Federal judge: Atlantic City's main casino workers' union didn't violate bankruptcy law
A judge says Atlantic City's main casino workers' union didn't violate federal bankruptcy law by discouraging Trump Taj Mahal's events clients from patronizing the resort.
Trump Entertainment Resorts, Taj's corporate parent, wanted compensation for purportedly lost business. It also sought an order barring Local 54 of the Unite-HERE union from issuing similar communications.
U.S. Bankruptcy Judge Kevin Gross denied the firm's request in an order issued Tuesday and made public Wednesday. The judge ruled that the union's communications, part of a larger boycott against the troubled casino, are protected by federal law on labor organizing.
Bob McDevitt, president of Local 54, praised the ruling in a statement issued Wednesday. He said the union was grateful to the "numerous" people and convention groups that he said have honored the boycott.
Trump Entertainment CEO Robert Griffin declined comment on the ruling. The company had argued that the union's emails and telephone calls to the casino's clients violated legal protections that generally bar groups from interfering with a bankrupt company's assets.
Trump Entertainment Resorts owns the property now, but lender Carl Icahn is taking ownership as it comes out of bankruptcy. Last year, the casino ended pension and health insurance for its unionized workers.
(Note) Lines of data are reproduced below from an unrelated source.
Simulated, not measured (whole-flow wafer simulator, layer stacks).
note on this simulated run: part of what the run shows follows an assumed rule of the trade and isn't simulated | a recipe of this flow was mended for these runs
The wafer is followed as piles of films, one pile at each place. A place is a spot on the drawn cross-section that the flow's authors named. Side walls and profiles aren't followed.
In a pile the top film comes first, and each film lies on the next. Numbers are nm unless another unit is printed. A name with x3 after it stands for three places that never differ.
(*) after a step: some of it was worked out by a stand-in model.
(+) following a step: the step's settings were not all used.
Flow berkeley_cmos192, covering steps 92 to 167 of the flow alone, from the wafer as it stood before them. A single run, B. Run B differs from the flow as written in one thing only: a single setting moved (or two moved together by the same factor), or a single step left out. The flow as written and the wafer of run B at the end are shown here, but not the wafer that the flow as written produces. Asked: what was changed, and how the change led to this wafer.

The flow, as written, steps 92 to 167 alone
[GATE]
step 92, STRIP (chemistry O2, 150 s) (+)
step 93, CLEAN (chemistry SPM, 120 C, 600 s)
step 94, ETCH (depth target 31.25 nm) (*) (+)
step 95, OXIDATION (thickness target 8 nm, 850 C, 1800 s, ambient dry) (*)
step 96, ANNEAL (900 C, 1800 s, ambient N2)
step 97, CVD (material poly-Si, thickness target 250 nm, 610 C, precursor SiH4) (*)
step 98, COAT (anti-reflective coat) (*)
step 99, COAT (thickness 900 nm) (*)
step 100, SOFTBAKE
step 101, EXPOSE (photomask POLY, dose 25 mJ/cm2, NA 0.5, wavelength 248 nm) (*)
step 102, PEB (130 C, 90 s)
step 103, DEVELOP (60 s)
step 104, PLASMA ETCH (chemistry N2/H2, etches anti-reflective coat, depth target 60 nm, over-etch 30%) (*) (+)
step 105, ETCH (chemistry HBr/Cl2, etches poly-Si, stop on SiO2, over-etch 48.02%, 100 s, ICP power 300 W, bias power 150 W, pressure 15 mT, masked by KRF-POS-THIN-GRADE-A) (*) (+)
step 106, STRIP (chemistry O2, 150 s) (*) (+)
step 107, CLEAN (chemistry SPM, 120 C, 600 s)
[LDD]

"Ten months ago, the Taj Mahal Contract Committee took the extraordinary move of calling for a boycott of their own casino in order to protest Carl Icahn's attack on their lives and livelihoods and to restore their benefits in a new agreement," McDevitt said. "We knew at that point that Carl Icahn didn't have the legal right to stop us from talking to Taj Mahal customers.
The ruling came just days after workers at the Trump Taj Mahal authorized a strike against the casino.